' ' Cinema Romantico: Wolf of Wall Street

Monday, January 13, 2014

Wolf of Wall Street

Our exceptionally dastardly protagonist of the title, Jordan Belfort (Leonardo DiCaprio), a renegade but smart and swank Wall Street buccaneer, has just discovered his home is under FBI surveillance. As it happens, his lieutenant is making a call that could ruin both of them and everybody else. Two problems. One, Jordan is not home, having gone to the nearby country club to necessarily call from a pay phone. Two, he has popped a few too many of the Lafite Rothschild of Quaaludes and, thus, has lost all sense of motor skills. No matter. He crawls (literally) to his Lamborghini and somehow climbs in and somehow drives home to deliver the warning. "I'm lucky I didn't get an accident," he whimsically advises in voiceover.

Except the next morning he awakes to find a couple cops towering over him. They want to know if he drove his Lamborghini last night, the Lamborghini parked in his driveway that is smashed and dented to bits. The film flashes back and see what really happened - that is, a severely impaired Jordan ramming into cars and plowing into utility poles and running over mailboxes and up onto lawns. The implication is clear. The wheelers and dealers, the wolves of wall street and pups they are nurturing, are only receptive to the former rather than the latter, not merely indifferent to the destruction they leave in the wake of their sinful mayhem but blind to it.


Jordan is a product of Bayside, Queens, across the East River, which is not quite Bay Ridge, Brooklyn (though his eventual trophy wife, played by a flinty and bosomy Margot Robbie, hails from there), the mystical land in "Saturday Night Fever" from which young and desperate men would longingly gaze across the dirty water at Manhattan and what may well have been to them The Lost City Of Z. But whereas those men of another era were content to lose themselves in the lights of the disco floor, Jordan is determined to get rich quick and ventures deep into the canyons of New York City's financial district.

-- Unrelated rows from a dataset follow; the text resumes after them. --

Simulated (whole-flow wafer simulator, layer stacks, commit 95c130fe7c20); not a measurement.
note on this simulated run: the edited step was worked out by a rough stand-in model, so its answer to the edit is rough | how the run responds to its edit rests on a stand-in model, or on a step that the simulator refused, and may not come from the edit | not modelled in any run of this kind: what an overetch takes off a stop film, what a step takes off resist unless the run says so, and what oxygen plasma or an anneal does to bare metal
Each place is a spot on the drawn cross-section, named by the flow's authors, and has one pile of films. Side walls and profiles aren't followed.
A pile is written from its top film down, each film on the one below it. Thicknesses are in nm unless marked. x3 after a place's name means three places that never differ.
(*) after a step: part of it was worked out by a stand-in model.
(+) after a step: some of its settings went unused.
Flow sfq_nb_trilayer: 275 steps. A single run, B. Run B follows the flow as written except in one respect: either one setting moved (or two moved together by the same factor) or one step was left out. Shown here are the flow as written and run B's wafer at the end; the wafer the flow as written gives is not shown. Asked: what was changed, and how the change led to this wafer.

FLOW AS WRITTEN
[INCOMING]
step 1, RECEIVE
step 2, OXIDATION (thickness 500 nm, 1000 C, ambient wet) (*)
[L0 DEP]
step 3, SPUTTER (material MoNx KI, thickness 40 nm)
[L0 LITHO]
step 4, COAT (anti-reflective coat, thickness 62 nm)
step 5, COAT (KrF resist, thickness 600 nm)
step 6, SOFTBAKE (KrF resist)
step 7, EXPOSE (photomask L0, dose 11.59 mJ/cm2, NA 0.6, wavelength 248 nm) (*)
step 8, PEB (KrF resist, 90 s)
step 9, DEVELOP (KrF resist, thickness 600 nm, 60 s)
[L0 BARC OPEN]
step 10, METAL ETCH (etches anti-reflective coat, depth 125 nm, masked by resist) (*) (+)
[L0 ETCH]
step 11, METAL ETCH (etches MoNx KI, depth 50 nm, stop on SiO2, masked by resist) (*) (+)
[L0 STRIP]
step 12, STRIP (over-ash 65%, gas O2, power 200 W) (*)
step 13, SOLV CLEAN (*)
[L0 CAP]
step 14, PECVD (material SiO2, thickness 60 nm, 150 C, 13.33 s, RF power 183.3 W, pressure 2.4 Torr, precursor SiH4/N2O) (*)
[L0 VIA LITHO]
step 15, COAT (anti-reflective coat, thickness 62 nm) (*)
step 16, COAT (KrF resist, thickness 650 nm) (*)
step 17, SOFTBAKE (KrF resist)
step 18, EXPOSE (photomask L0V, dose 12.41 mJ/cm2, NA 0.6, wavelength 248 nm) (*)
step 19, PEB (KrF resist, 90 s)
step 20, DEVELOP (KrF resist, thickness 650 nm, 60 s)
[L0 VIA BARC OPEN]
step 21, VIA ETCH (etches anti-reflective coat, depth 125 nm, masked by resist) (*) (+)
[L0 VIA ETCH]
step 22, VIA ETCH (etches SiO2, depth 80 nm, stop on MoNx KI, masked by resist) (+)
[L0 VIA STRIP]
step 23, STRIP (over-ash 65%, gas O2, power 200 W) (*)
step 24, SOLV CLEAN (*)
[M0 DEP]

Landing a crummy job at a high line Wall Street firm, he meets his mentor, Mark Hanna, played in a delicious cameo by Matthew McConaughey as a laconically crazed Jedi Knight, who sets the template for the three hour ride to come by preaching the virtues of cocaine, which makes your fingers type faster, and "feeding the geese", which relaxes you, as a means to make money. Which Jordan does, until 1987's Black Monday when the firm goes under and Jordan is back on his own.

He quickly re-invents himself at a fly-by-night penny stock outfit in a strip mall in Long Island, discovering that his dive bomb sales tactics can easily persuade the poor and hungry to pledge scads of cash toward flailing investments. It's a perfect win-lose scenario - as in, Jordan wins, they lose, and screw 'em, because if they're dumb enough to give him his money they don't deserve to have it anyway. This is, more or less, Jordan's entire message encapsulated in a line, though he continually delivers it to his in-awe company minions in curse-stained monologues that are like a cross between Tony Robbins and a pentecostal preacher with white powder stains on his nose.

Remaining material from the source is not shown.